It was nearly twenty years ago  that God came and rescued me out of the darkness I was in.  He chose one of the most shameful moments He possibly could to show up and pull the scales off of my eyes.  I will never forget sitting on the couch that night while I was strung out on drugs as God spoke to me and answered every question I had for Him about life.  I got up off that couch and I was no longer blind.  I did a complete 180-degree turn after that conversation . . . giving up a life of drugs, alcohol, and self gratification and turned my life over to Christ.  I could only compare the months and even the initial years that followed that night to finding new romance.  It was like a high for me.  I was overflowing with zeal and passion for God. I was in full pursuit of Him and He continued His pursuit of me as well.  I literally thought I could walk on water during that season.  I felt like I could dodge bullets.  No, I really mean it . . . I literally thought I could dodge bullets.  Who knows . . . maybe I could have!  I know my faith and belief in God were great!  My faith and excitement were “like a child”. . .  as Jesus said.

 

But somewhere along the way in the years that followed, something happened. A mortgage and bills happened. Running a business happened. Marriage and children happened.  I believe the words Jesus used were . . . “the worries and cares of this world” happened!  And just as He said would happen in that parable . . . they were choking out the fruit of the Spirit within my life!  Its interesting that Jesus used the word “choke” , because I remember at times feeling like I was literally suffocating.  That childlike faith I once had slowly began to  dwindle and was replaced with more and more days of anxiety and fear and anger.  That joy I once had was replaced with on and off seasons of depression.  Peace was replaced with discontentment.   Amid all of this my life slowly seemed to  resemble more and more of the world  I had supposedly forsaken to follow Christ.

 

This season of darkness naturally led me to a period of intense self-examination. It forced me to grapple with some serious questions  I knew I had to resolve and get answers to.  And all of those questions seemed to lead to one larger and more haunting question . . . Did I really know Him?  Was I truly saved?  I found myself questioning my entire salvation.  Jesus said we could tell a tree by its fruit.  Was I producing any?  Is it possible for an apple tree to produce no apples? I remembered what He said about trees that produce no fruit.  I also remembered Him saying that on that day many would claim to have known Him and be disappointed when they find out otherwise.  I knew  I professed Christ and I honestly believe  I would have died for Him if I had to.  I prayed, read the Word, and even was a consistent giver.  Heck . . . I even started a blog about God!  Yet . . . as I examined my life it still seemed to feel more and more lukewarm . . . and I knew what He said about the lukewarm.

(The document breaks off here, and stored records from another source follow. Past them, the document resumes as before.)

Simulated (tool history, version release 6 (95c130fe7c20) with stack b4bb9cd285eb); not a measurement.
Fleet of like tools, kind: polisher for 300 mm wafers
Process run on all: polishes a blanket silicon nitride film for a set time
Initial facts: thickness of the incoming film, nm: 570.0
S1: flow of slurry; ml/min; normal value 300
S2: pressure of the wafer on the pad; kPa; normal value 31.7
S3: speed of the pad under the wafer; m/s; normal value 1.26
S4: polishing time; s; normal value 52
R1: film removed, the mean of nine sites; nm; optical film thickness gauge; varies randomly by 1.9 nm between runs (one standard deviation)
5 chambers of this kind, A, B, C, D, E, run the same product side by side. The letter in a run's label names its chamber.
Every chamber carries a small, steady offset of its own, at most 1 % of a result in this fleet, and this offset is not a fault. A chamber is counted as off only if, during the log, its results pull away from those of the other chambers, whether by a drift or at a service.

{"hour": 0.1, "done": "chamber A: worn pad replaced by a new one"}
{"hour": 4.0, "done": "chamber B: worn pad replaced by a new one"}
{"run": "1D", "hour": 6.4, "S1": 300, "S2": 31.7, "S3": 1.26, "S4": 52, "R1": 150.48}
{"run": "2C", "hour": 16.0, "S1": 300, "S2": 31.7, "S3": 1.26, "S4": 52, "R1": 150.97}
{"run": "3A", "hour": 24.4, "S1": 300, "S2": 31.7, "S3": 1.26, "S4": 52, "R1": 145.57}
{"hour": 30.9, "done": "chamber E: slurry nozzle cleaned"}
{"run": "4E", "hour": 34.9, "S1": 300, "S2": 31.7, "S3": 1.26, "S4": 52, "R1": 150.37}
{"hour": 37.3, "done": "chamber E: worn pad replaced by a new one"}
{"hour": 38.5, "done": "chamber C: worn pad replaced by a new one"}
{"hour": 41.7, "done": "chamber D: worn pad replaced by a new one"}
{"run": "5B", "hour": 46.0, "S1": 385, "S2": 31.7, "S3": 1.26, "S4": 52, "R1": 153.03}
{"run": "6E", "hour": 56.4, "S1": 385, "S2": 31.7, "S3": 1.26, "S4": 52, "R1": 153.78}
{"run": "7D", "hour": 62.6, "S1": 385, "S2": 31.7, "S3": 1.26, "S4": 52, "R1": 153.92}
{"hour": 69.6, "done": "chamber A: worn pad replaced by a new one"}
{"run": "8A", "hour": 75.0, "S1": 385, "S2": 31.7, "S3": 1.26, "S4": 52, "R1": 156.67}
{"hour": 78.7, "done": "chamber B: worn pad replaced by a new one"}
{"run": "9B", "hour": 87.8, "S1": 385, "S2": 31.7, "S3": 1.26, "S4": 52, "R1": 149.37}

When I looked at my life, I just didn’t see much that was different from the rest of the world.  The same things that caused unbelievers to have worry, doubt, and fear were causing me to experience the exact same emotions.  My joy seemed to be tied to the number of real estate closings I had on the books.   I knew  the world worships at the alter of money, and selfish ambition, and yet as I examined myself I found my thoughts continually dominated by how to take my business to the next level, make more money, and lose the next percentage of body fat before summer vacation.  Was I really any different from anyone else?   When was the last time I shared the gospel with an unbeliever?  What was I doing with all of this money I was making? Sure . . . I was giving . . . but was it sacrificial? Was my life being impacted by my giving? Why was I still struggling with some of the same sins I had been battling for almost twenty years?   Shouldn’t those things have been conquered by now?  I knew there had to be more to this Christian walk than what I was experiencing.   Either the entire Bible was wrong . . . or there was something I was doing wrong . . . something I didn’t know!

 

Everything changed about nine months ago when a friend of mine sent me a YouTube video by a guy named Dan Mohler on “How To Pray”.  As I watched that video I saw something that intrigued me. I saw a man who was passionately in love with Christ and full of JOY!!  He was a little goofy and honestly a little “like a child”.  He even admits to being nicknamed “Happy Dan”, but . . . as he spoke I observed something that I desperately needed in my life!  Naturally, I assumed that maybe this Dan guy was a new Christian!  Maybe this was Dan on a good day!  So I immediately searched YouTube for more videos of his and I continued to watch and listen!  I consumed hours and hours of his content.   I watched videos of his from years before and recent ones as well. And here is what I found . . . he was the same Dan Mohler in every one!  This wasn’t a show.  It was authentic.  This guy had walked with God for as long as I have been and yet his joy wasn’t fading and his message wasn’t changing.  He lives this way every day.  This was Dan’s normal life!!

Now I realize you may think I am exaggerating what I observed but please understand . . . I have been walking with God now for twenty-years.  I’ve been to Bible college.  I’ve read countless books on God and the Christian life. I have listened to hundreds of sermons in person.  And probably hundreds more online and through podcasts.   But this was different.  I was hearing a message I had never heard before. . .  and I was seeing fruit I hadn’t seen before.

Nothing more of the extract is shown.